Bath loses a CD shop

Bath Compact Discs – which regularly featured on lists of the type ‘The Best Little Shops in Bath’ – has now closed. The website is still going (although the directions to the shop are still there as I write this) and business continues online, but after a big sell-off in December (in which I picked up some recordings I’m very glad to have) the former premises in Broad Street await another occupant.
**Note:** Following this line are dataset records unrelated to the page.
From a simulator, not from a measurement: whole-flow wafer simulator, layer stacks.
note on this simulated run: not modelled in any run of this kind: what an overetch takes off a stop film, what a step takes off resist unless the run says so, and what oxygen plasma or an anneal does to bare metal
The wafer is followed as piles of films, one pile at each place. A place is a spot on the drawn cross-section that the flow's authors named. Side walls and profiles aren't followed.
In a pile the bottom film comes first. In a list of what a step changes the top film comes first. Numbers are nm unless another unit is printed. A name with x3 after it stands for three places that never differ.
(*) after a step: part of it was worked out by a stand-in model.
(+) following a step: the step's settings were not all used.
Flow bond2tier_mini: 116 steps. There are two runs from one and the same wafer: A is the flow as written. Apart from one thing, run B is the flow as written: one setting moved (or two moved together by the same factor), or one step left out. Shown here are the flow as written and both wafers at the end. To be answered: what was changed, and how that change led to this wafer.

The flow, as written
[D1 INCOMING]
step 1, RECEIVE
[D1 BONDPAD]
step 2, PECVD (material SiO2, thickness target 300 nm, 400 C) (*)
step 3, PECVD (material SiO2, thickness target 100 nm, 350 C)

It’s a standard comment on such events to lament high business rates and competition from the internet, and to regret that one cannot now serendipitously find interesting CDs by browsing through a physical rack. But there are so many more things about the shop that I miss:

  • the flyers and posters for local events (admittedly the posters came and went. At one point they used to fall off the wall and set off the burglar alarm). And with this the advertising opportunity for one’s own concerts
  • the information about new releases put out by record companies and left on display
  • the possibility of bumping into music-loving friends, or just striking up a conversation with a fellow music-lover over a rack of CDs
  • trying to identify the music playing as you came in
  • comparing reviews in the published CD review guides. Yes, you can do something similar on the internet but it’s not as easy
  • the knowledgeable staff
  • teaching children about repertoire by showing them the names of composers on the racks. One of mine liked going through the composers one by one: ‘Delius – isn’t he the one you don’t like?’